Professor Rose is the author of more than 300 books, articles, book chapters and columns. He is best known for his internationally syndicated column, "Gambling and the Law®," and his landmark 1986 book by the same name. His most recent book is a collection of columns and analysis, coauthored with Bob Loeb, on Blackjack and the Law.
Professor Rose is currently working on two books, which will be published in 2003. He is coauthoring the first casebook on gaming law, Gaming Law: Cases and Materials, for Matthew Bender, and, for Mary Ann Liebert Publishers, Internet Gambling and the Law. He is also preparing the first treatise on gaming law: I. Nelson Rose on Gambling and the Law.
A consultant to governments and industry, Professor Rose has testified as an expert witness in administrative, civil and criminal cases in the U.S., Australia and New Zealand, and has acted as a consultant to major law firms, international corporations, licensed casinos, players, Indian tribes, and local, state and national governments, including Arizona, California, Florida, Illinois, Michigan, New Jersey, Texas and the federal governments of Canada and the United States.

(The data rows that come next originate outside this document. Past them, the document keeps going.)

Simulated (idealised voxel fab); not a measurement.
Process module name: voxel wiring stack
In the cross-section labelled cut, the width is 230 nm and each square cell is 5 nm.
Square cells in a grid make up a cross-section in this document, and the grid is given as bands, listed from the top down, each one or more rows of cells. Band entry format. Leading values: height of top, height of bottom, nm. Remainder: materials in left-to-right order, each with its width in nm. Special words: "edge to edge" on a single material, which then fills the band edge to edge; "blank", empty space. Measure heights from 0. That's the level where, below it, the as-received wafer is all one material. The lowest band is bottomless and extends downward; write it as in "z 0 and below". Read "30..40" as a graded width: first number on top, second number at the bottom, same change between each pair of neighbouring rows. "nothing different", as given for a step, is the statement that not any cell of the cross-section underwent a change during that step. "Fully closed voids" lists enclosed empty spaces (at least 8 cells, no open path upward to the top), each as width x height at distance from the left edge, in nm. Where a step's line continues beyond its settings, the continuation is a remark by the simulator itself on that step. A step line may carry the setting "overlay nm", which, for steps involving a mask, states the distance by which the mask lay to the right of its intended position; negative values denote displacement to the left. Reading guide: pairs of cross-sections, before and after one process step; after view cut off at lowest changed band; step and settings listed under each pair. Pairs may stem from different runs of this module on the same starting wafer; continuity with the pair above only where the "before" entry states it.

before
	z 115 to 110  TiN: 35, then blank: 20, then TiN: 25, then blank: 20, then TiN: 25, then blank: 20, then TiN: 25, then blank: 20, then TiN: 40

With the rising interest in gambling throughout the world, Professor Rose has spoken before such diverse groups as the F.B.I., National Conference of State Legislatures, Congress of State Lotteries of Europe, United States Conference of Mayors, and the National Academy of Sciences. He has presented scholarly papers on gambling in Nevada, New Jersey, Puerto Rico, England, Australia, Antigua, Portugal, Italy, Argentina and the Czech Republic.